“Open and close, open and close, open and close, open and close.” Those were the words from one of my students who just loved watching the automatic doors at the neighborhood grocery store. Those doors mesmerized him, how they slowly opened and closed as people walked in and out of the store.
We were on our weekly outing to a local grocery store, down the road from our school. The students were in charge of picking out the things on their list and paying for them at the register. All of them were taking the independent learning skills class, and this was part of their assignment. How to shop for food by using a list, getting the best deals at the store and spending money appropriately.
As we were walking around, one of my students had somehow disappeared. Of course, I knew where he was. He was more interested in watching the doors than shopping for less exciting things like food. All he wanted to do was stand by those doors and watch them open and close. He could have stood there for hours if I let him.
As I started walking over to check on him, an employee of the store stopped me in my path. She wanted to “inform me” of the complaints she had received regarding my student.

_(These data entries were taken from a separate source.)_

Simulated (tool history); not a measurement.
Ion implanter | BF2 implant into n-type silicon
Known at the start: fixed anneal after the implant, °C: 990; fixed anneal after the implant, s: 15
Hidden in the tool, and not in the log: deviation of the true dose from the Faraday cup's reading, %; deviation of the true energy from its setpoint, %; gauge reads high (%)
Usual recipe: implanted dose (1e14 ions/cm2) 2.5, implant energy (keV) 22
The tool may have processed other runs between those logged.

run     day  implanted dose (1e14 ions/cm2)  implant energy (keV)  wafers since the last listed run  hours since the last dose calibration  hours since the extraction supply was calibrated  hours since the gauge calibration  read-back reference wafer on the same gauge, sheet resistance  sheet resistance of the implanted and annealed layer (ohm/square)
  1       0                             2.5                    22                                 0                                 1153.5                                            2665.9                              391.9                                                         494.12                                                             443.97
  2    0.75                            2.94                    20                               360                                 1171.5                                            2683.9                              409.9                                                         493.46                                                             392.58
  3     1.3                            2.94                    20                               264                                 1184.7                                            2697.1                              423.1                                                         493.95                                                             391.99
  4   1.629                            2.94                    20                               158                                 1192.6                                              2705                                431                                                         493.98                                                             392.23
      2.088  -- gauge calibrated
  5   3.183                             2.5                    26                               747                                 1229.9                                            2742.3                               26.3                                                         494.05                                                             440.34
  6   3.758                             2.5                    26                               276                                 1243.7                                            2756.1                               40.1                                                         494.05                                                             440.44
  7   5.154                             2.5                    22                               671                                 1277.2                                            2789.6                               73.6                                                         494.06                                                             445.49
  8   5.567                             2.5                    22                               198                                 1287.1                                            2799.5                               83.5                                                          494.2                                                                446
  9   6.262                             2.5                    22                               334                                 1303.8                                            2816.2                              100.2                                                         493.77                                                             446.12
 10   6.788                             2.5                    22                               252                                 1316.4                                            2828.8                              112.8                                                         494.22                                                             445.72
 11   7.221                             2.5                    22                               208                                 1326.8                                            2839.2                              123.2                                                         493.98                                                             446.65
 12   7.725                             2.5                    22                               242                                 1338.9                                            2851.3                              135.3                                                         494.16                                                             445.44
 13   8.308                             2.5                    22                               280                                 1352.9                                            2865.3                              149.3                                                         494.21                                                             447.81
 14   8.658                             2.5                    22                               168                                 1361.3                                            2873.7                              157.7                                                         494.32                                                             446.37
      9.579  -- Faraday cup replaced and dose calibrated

I remember her saying, “He is in the way of other customers and will not stop saying open and close. It’s annoying. Can you please make him stop?” I looked at her, my blood pressure was skyrocketing, my face was red and I’m pretty sure I was about to burst out with a few curse words, but I didn’t. I took a long, deep breath and said “Really, he’s just standing there minding his own business and isn’t bothering anyone or causing any harm. I don’t know why people would complain about him. He’s having the best time watching those doors and is so incredibly happy. Why would this be an issue? I don’t understand.”
The employee looked at me and said, “Please just remove him from that area, so I don’t get any more complaints.” I was dumbfounded and asked to speak to the manager. She looked up at me and said, “I am the manager.”
I was shocked; I couldn’t believe this “professional lady” was an actual manager. Someone who was supposed to be a leader and educate others. I took a second to think about what I wanted to say. I knew that it would be inappropriate if I said what was on my mind, she would have kicked me out I’m sure.
So, I said, “My student has autism, and he has been looking forward to this trip to the store for an entire week. To him, I’m sure that seems like forever. The only thing he talked about ALL WEEK LONG was watching those doors open and close. If you or your customers have a problem with him, then we are going to take our business elsewhere. Oh and perhaps you and your customers need to learn respect and do research on autism. Have a great day.”
I walked away from this ignorant manager and over to my student. I thought to myself; he is having the time of his life, and I don’t want it to end. So what did I do?
I let him continue to watch those doors open and close for another 20 minutes, and I stood right next to him. We smiled and said “open and close” about 1,000 times.
I never took my students back to that store; it wasn’t worth our time. We ended up finding a new and better grocery store to shop at that treated us with respect.
The world is full of intolerance, this I know. But how people can go out of their way to complain about a child who’s content, happy and truly having the time of his life, is beyond me! To me, the craziest part of this experience, is that the manager specifically said “people”… not 1 person, but multiple people had complained about my student in a the span of a few minutes! Multiple people were bothered by a child, standing near a door, repeating the phrase “open, closed?”
I don’t expect everyone in the world to understand the nuances of autism. However, the world would be a much better place if people weren’t so quick to judge and condemn others whom they view as different!
That day taught me so many things about our society. We have a long road ahead of us. The acceptance and tolerance of people won’t happen overnight. But with enough people standing tall together, we can be the voice of change!
-Suzie Dalien, M.Ed.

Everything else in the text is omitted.